The most notorious portion of the climbing route on the South side of Everest is the Khumbu Icefall. This is a two-mile long maze of jumbled ice blocks, crevasses, and seracs as big as a house. These crevasses, sometimes 20 feet wide and 150 feet deep, are overcome by aluminum ladders lashed end to end and then placed horizontal to span the enormous openings in the glacier. The Icefall is the first obstacle that must be overcome if I am to attain the higher reaches of Mount Everest.

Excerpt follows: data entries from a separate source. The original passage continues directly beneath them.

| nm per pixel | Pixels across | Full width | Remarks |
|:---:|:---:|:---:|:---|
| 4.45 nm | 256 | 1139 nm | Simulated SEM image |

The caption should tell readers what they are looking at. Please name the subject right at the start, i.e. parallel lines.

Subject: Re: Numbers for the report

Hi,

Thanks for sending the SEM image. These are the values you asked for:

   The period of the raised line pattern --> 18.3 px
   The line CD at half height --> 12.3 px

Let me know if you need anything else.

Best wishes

The object of today’s little climb was to get to the first couple of ladders and work on the skills necessary to cross these frightening fissures with confidence and speed. The confidence needed to cross these wide gaps is easily understandable but why the speed? The Khumbu Icefall moves downhill at around 3 – 4 feet per day. The crevasses instantly get wider, and the enormous blocks of ice can collapse without warning. Once the sun hits the icefall the glacial movement accelerates. Since I will need to cross through the icefall 6 times in total, I must be fast and efficient. So most of the climbing on this portion of Everest is done at night for obvious reasons.
Please enjoy the pictures taken of me crossing a few of the crevasses in the lower icefall. Again, thank you to everyone who has remembered me in prayer. Words cannot express my gratitude.
In a few days I will venture all the way through the icefall and sleep at Camp 1. This will begin my first of several rotations up the mountain. Hopefully, if all goes well I will also push on to Camp 2 located at approximately 21,500’. I may be out of contact for a few days because carrying the computer, DSL modem and other technology stuff higher on the mountain is just too cumbersome. However, I will be able to call my wife via satellite phone and she can post an update on our progress. Thanks for following along as I attempt to stand on the highest point on Earth.